This article originally appeared on the BeyeNETWORK.
There is a curious notion that if a clever and fast bus were available to transport data between applications, there would be no need to integrate the data that resides in the applications – and that without the need to integrate data, a lot of time would be saved. This argument is very appealing to those people who do not want to go back and get their hands dirty with old data. However, just like the other schemes to “buy your way to heaven,” the bus theory for not conducting basic integration of data simply doesn’t hold water.
In order to understand why the bus theory for the avoidance of integration doesn’t work, take a look at Figure 1.
Figure 1: Illustration of the Differences in Three Applications
In Figure 1, there are three applications. These three applications have – among other things – data about revenue and data about people. The revenue data is all in dollars, but the dollars are in U.S. currency in one place, Australian currency in another and Canadian currency in the third application. Additionally, all three applications specify gender, but in one place gender is m/f, in another it is male/female and in the third it is 1/0.
In the bus theory for not having to do integration, data is accessed at the application, integration is done by the bus, and the data is passed on to whoever needs it. So, in the bus theory, at the point of accessing information, gender is changed from male/female or 1/0 to m/f. Then, dollars are collected and the conversion is made by the bus to Euro (or some other currency) from U.S. dollars, Australian dollars and Canadian dollars.

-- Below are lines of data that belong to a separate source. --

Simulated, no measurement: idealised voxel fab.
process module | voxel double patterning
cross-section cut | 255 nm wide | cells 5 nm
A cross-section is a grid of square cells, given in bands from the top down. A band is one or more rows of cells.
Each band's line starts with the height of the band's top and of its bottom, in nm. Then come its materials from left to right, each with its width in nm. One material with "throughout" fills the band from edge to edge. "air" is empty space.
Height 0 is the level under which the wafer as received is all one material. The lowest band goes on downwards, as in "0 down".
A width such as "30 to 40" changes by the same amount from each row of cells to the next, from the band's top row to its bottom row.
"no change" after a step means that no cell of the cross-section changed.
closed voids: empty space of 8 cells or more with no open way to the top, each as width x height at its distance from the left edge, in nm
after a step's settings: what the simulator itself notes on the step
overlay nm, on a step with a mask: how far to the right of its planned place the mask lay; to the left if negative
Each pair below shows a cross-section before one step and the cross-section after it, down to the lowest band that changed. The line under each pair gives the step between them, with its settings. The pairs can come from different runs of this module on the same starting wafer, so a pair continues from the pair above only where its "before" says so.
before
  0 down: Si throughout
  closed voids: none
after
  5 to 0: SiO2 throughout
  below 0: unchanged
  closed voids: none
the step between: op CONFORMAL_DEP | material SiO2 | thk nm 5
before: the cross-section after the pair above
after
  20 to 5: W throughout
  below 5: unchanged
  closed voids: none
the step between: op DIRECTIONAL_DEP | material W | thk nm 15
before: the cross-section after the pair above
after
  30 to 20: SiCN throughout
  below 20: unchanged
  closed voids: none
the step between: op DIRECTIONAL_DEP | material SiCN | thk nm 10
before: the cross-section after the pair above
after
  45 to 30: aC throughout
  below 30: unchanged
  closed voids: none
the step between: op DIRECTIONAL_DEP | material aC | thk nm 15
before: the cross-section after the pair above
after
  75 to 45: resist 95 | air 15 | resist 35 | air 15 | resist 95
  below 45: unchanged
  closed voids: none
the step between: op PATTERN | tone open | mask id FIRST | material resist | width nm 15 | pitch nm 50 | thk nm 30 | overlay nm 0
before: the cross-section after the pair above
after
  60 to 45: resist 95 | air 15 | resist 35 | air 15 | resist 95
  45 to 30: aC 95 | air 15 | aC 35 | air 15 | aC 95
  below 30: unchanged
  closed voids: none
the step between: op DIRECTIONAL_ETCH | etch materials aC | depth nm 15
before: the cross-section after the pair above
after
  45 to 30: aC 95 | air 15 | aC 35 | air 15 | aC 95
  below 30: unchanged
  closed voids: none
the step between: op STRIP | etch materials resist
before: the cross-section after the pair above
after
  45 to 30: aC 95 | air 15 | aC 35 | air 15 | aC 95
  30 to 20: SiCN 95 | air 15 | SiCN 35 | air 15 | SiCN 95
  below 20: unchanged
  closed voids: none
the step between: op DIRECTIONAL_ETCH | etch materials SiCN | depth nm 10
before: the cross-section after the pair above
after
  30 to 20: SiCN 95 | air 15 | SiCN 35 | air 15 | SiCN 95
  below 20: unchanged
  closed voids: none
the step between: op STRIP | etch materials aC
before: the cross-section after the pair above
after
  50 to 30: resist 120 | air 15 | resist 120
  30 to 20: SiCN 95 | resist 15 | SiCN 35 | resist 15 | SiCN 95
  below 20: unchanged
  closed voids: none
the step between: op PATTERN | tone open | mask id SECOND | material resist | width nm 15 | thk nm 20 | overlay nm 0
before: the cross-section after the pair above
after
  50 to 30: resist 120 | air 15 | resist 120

There are several fallacies with this approach of using the bus to do conversions “on the fly” instead of actually integrating the data. The first problem is that each time the data is used, the conversion inside the bus must be made. Over time, given enough accesses to the data, the resources for doing the conversions inside the bus add up. Performance is hindered, and the resources needed to manage such a scheme escalate.
The second problem is that there is no guarantee that the conversions inside the bus will be done the same way the second (or any other) time. For example, the conversion of m/f and 1/0 to male/female might be done. In this case, there will be different results from the first set of conversions (where male/female and 1/0 were changed to m/f) to the second set of conversions inside the bus. When conversion is to be done multiple times, there is no guarantee that it will be done the same way each time.
The third problem with trying to integrate data on the fly inside the bus is the one that is the most difficult. Suppose that at the time the first conversion inside the bus is done, the conversion from U.S. dollars to Euro has an exchange rate of $1.25 U.S. to E1. The second time the conversion inside the bus is done, the exchange rate is $1.33 U.S. to E1. Obviously, because of the change in the exchange rate, the same conversion yields inconsistent results, and the calculations made from one report to another cannot be reconciled – or at least cannot be reconciled easily. The exchange rate fluctuated during the time between the conversions, and the final result of the conversion is different. (Taken to its logical extreme, each time the conversion is recalculated by the bus, the results may be different.)
However, when the data is converted – once and for all – in a consistent manner at an appropriate moment in time into a single format, then the foundation of data can be used over and over again, and there is no problem with the repeatability or reconcilability of results. These are some of (but not all) of the basic reasons why a bus technology is no substitute for integration.